Welsh author and linguist Mererid Hopwood has adapted Macfarlane’s acrostic spell-poems to create the Welsh language edition, Geiriau Diflanedig, publishing in hardback at £25 on 10th October 2019.
The Lost Words (Hamish Hamilton) began as a response to the removal of everyday nature words – among them ‘acorn’, ‘bluebell’, ‘kingfisher’ and ‘wren’ – from the Oxford English Dictionary because those words were not being used enough by children to merit inclusion. Although not ‘lost’ in the same way, Geiriau Diflanedig exposes the fact that the same words are disappearing from common use here in Wales, underlining a similar disconnect between people and the natural world around them.
Hopwood said: "In his poem ‘Cofio’ Waldo Williams longs for the ‘little words of lost languages’, and every day, somewhere, little words are disappearing. This book is an attempt to stop more from slipping away and to conjure some back to life. This is why the poet of the original text, Robert Macfarlane, called the poems ‘spells’ and filled them with rich language. The Welsh version follows his example. By looking at Jackie Morris’s inspirational illustrations and listening to the language of the spells, there’s no need to fear unfamiliar words. Enjoy their taste on your tongue and let the magic of the vowels and consonants of the natural world fill your imagination."
Since its publication in October 2017, The Lost Words has captured the imagination of thousands of readers, selling 119,504 copies for £1.83m through BookScan. The Lost Words won the Children’s Book of the Year at the 2018 British Book of the Year Awards, Hay Festival Book of the Year 2017 and BAMB Most Beautiful Book of the Year Award 2017. Most recently, Morris received the prestigious CILIP Kate Greenaway Medal 2019 for her illustrations.
Macfarlane said: "The Lost Words was born partly in Wales, in Jackie Morris's artist's studio on St David's Head, her paintings inspired by Welsh nature and landscape; copies of the book have been donated to scores of Welsh primary schools, and care homes in Wales; and its art and poems are filling the walls of the new Critical Care Unit at Cwmbran. So it is a great joy to me that it should also now be appearing in a Welsh-language edition, with my spells conjured into Welsh by Mererid Hopwood – made to tumble and flow and ripple and jump anew by the magic of Mererid's ear and pen. I hope this edition will bring the book to many more Welsh readers, and help close the gap between nearby nature and everyday life in the country."

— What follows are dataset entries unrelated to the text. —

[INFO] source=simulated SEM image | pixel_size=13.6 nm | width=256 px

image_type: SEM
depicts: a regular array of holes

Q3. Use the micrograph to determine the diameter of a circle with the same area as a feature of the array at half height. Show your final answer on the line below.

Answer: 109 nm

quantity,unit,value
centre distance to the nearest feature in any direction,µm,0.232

Morris added: "To know that The Lost Words will be available in this beautiful edition makes my heart sing. Mererid Hopwood understands the way words work, makes the air sing with rhythms and internal rhymes. I was so excited when she took on the task. And somehow, in Welsh, they do sound like the ancient magic of conjuring. I hope our book, mine, Robert's and Mererid's, finds its way into every school in Wales."